All About My Mother

Published April 17, 2008

Pedro Almodóvar’s Spanish language film Todo Sobre Mi Madre (All About My Mother) won a plethora of awards on its release in 1999. In this new stage adaptation for the Old Vic – the first time Almodóvar has allowed one of his films to be adapted for the English stage – Samuel Adamson has taken the eclectic assortment of characters and the unlikely storyline and created a complex play which has at its heart the moving story of one woman’s grief and pain. Caroline Bishop was in the first night audience.

Manuela (Lesley Manville) is a nurse and single mother living in Madrid with her aspiring playwright son, Esteban. It is his 17th birthday, and Esteban is desperate to find out about his father, of whom Manuela has never spoken. After a birthday outing to see his favourite actress, Huma Rojo, playing Blanche in A Streetcar Named Desire, Esteban is knocked down by a car and killed.

Armed with her son’s diary, which reveals Esteban’s fundamental need to know his father, a grieving Manuela faces her past and goes to Barcelona to find Lola, her transvestite former husband and Esteban’s father, to in some way fulfil her son’s quest and come to terms with his death. In doing so she brings together a vastly different set of women, who all come to rely on Manuela and provide her, in turn, with the family unit she has lost.

The League Of Gentleman’s Mark Gatiss is an endearing and brashly comic Agrado, the transvestite prostitute and stand up comedian who welcomes his long-lost friend Manuela. Diana Rigg plays Huma, the dour actress so admired by Esteban who, due to her tumultuous relationship with junkie lover and co-star Nina Cruz (Charlotte Randle), inadvertently caused his death. Joanne Froggatt completes the eclectic trio as a naïve young nun who looks to Manuela for desperate support after she repeats history with Lola, with tragic consequences.
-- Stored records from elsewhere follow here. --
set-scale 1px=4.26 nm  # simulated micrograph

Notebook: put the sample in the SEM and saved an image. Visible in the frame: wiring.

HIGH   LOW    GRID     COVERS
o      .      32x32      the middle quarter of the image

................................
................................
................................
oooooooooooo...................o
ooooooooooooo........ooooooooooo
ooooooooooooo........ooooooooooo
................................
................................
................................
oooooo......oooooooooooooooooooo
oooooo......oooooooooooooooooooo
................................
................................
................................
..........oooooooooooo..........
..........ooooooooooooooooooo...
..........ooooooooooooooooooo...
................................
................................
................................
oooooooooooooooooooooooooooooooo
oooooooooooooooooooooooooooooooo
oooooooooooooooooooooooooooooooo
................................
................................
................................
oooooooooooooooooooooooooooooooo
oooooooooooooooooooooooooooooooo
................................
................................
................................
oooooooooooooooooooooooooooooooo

Tom Cairns’s direction of Adamson’s cleverly structured play blurs fiction and reality. When we first meet Manuela she is acting out the grieving mother for her doctor-colleagues to practise asking the bereaved to agree to organ donation; soon, this becomes her reality. Later, the Old Vic audience becomes the audience for Streetcar, as Huma and company perform on stage; then we are the voyeurs to the turmoil backstage. And throughout the play the deceased Esteban commentates on his mother’s journey, which reflects the imagined play that he writes for her.

This, combined with a fine cast – with a moving and gripping central performance from Manville – Hildegard Bechtler’s impressive, filmic design and artful staging make this a sophisticated production of a multi-layered new play.